Of course, you may also use lookahead and lookbehind assertions with
split; I sometimes use the following code to break a string into
tokens:
split /(?<=\W)|(?=\W)/, $string;
This is almost the same as
split /(\W)/, $string
but with a subtle difference. Again, as Perl wants to see a nonword character as a delimiter, it will return an empty string between two adjacent nonwords:
split /(\W)/, '$foo := $bar';
# '', '$', 'foo', ' ', '', ':', '', '=', '', ' ', '', '$', 'bar'
Splitting on a word boundary goes too much the other way:
split /\b/, '$foo := $bar';
# '$', 'foo', ' := $', 'bar'
And so it turns out that we want to cleave the string where we've just seen a nonword character, or if we're about to see one:
split /(?<=\W)|(?=\W)/, $string;
# '$', 'foo', ' ', ':', '=', ' ', '$', 'bar'
And this gives us the sort of tokenisation we want.
Regexp Modules
Now, though, we are getting into the sort of regular expressions that are not written lightly, and we may need some help constructing and debugging these expressions. Thankfully, there are plenty of modules which make regexp handling much easier for us.
re
The re module is as invaluable as it is obscure. It's one of those
hidden treasures of the Perl core that Casey was talking about last
month. As well as turning on two features of the regular expression
engine, tainting subexpressions and evaluated assertions, it provides a
debugging facility that allows you to watch your expression being
compiled and executed.
Here's a relative simple expression:
$a =~ /([^:]+):\s*(.*)/;
When this code is run under -Mre=debug, then the following will be
printed when the regexp is compiled:
Compiling REx `([^:]+):\s*(.*)'
size 25 first at 4
1: OPEN1(3)
3: PLUS(13)
4: ANYOF[\0-9;-\377](0)
13: CLOSE1(15)
15: EXACT <:>(17)
17: STAR(19)
18: SPACE(0)
19: OPEN2(21)
21: STAR(23)
22: REG_ANY(0)
23: CLOSE2(25)
25: END(0)
This tells us the instructions for the little machine that the regular
expression compiler creates: it should first open a bracket, then go
into a loop (PLUS) finding characters that are ANYOF character
zero through to 9 and ; through to character 255 - that is,
everything apart from a :. Then we close the bracket, look for a
specific character, and so on. The numbers in brackets after each
instruction are the line number to jump to on completion; then the
PLUS loop exits, it should go on to line 13, CLOSE1 and so on.

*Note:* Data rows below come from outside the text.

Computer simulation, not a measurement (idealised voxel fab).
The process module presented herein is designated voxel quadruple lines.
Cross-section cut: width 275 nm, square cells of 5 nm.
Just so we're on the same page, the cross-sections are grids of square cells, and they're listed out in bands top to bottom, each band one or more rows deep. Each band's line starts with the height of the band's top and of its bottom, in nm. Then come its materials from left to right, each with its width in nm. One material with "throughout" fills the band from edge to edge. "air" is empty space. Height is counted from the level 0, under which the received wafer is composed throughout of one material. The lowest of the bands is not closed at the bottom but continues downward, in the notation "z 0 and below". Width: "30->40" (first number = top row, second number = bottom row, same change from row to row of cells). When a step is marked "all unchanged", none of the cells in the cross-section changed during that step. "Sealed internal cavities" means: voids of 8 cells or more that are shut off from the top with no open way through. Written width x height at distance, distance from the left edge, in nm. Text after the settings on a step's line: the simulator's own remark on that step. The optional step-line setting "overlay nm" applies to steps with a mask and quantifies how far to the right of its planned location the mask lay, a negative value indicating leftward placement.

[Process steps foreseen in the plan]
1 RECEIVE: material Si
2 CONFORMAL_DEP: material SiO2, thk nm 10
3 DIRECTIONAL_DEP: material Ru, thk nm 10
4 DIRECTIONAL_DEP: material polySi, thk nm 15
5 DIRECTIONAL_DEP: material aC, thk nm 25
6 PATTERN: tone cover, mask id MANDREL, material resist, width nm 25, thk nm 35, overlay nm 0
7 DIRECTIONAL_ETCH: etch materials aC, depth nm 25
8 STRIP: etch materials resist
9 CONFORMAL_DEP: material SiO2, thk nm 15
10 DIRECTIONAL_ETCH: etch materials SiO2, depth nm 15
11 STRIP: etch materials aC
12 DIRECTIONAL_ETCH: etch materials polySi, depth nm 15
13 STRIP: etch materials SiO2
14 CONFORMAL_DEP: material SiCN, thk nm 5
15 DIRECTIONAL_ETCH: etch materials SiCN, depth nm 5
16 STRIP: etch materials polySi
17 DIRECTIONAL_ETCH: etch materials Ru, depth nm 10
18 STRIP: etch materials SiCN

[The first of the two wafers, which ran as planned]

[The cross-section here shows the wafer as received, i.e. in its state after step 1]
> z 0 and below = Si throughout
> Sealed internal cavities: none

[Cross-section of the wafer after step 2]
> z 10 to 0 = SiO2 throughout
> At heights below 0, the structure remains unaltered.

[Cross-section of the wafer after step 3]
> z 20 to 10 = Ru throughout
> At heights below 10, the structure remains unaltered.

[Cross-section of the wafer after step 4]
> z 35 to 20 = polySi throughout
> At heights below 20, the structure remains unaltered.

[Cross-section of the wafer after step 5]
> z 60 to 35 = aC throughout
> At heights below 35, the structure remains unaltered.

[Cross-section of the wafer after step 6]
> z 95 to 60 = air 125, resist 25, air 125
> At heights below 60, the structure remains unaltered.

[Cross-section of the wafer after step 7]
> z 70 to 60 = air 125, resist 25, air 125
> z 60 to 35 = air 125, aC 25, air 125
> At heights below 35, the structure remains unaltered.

Next when we try to run this match against some text:
$a = "Name: Mark-Jason Dominus";
It will first tell us something about the optimizations it performs:
Guessing start of match, REx `([^:]+):\s*(.*)' against `Name: ...'
Found floating substr `:' at offset 4...
Does not contradict STCLASS...
Guessed: match at offset 0
What this means is that it has found the constant element : in the
regular expression, and tries to locate that in the string, and then
work backward to find out where it should start the match. Since the
: is at position four in our string, it will go on to deduce that
the match should start at the beginning and...
Matching REx `([^:]+):\s*(.*)' against `Name: Mark-Jason Dominus'
Setting an EVAL scope, savestack=3
0 <> <Name: Mark-J> | 1: OPEN1
0 <> <Name: Mark-J> | 3: PLUS
ANYOF[\0-9;-\377] can match 4 times out of 32767...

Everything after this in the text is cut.